The large majority of the film is devoted to Kyle’s four tours of Iraq, with much of that screen time devoted to sniping and house-to-house searches. Therein lies the first problem with the film as drama. The action scenes become repetitive because there is not that much difference from watching Kyle shoot one person from the top of a building and him doing the same thing to quite a few people. Similarly, the house to house searching has a sameness about it when the streets look the same and the outcome is always either dead bodies after an exchange of gunfire or the taking of prisoners.
There are attempts to vary the emotional content of the sniping , for example the first people Kyle shoots are a young boy and his mother who are attempting to use a grenade against US soldiers. There are also subplots involving an Iraqi sniper known as Mustapha who is portrayed as having a duel with Kyle (which Kyle wins) and a search to find the al-Qaeda leader Abu Musab al-Zarqawi which involves track of al-Zarqawi’s second in command who known as the Butcher for his delightful habit of torturing people with an electric drill.
But all this generates a most curious lack of tension because the events are rarely develop into more than snapshots. Nor is there any sense that anything Kyle or his comrades has any real purpose beyond the immediate end of preventing American troops from being harmed. Ironically, what the film unintentionally does is to provide a depressing essay on exactly how futile not only the Iraq war but any war fought by Western Armies in Third or Second world countries is fated to be.
The sniping action scenes are rather strange. Often Kyle is shown shooting from the same position on more than one occasion. This is a no no for a sniper unless he really cannot help it. Understandably snipers are both hated and feared by the other side for the constant threat they offer not only in reality but in their enemy’s mind. Consequently, the enemy will make great efforts to locate and kill snipers and the most likely way of doing that is if a sniper stays in the same position and shoots more than once. Modern sniper rifles come with equipment to dull and distort the direction of sound and suppress the flash of a round being fired but it is not a complete solution to the problem of giving away your position. To remain in the same position and fire other shots after the first round has been fired is just asking to be located and killed. There is also an absurd episode towards the end of the film when Kyle shoots the sniper Mustapha at well over 1,000 yards range and in doing so alerts Iraqi insurgents to Kyle and his fellow soldiers’ whereabouts who immediately attack the building in which Kyle and his comrades are hiding.

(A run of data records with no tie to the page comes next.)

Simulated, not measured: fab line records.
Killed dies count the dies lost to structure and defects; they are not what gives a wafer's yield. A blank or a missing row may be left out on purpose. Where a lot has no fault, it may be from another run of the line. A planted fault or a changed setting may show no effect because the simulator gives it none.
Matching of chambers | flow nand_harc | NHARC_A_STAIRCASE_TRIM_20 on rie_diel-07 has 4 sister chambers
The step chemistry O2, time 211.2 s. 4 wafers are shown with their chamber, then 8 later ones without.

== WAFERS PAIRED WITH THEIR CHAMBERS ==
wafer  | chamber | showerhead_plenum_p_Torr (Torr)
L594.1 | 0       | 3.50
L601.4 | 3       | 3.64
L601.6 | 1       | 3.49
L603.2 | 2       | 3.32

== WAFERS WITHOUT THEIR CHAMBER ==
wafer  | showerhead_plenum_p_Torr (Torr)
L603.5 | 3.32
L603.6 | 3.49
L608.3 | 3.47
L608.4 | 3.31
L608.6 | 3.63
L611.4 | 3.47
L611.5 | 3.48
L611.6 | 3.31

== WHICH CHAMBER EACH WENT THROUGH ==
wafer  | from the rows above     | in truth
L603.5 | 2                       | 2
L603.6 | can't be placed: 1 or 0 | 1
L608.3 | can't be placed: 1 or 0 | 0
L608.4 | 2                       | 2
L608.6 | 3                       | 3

Another baffling part of Kyle’s behaviour in the film was when he left his sniping position on his own initiative to join in the house to house searching and suffered no disciplinary action. I would have thought that going from his sniper’s position without orders and leaving the soldiers without sniper protection would have been a court martial offence. (The idea of sniper protection in this situation is that a sniper is put on a high building overlooking the area being searched by troops and shoots anyone who appears to be ready to attack the soldiers).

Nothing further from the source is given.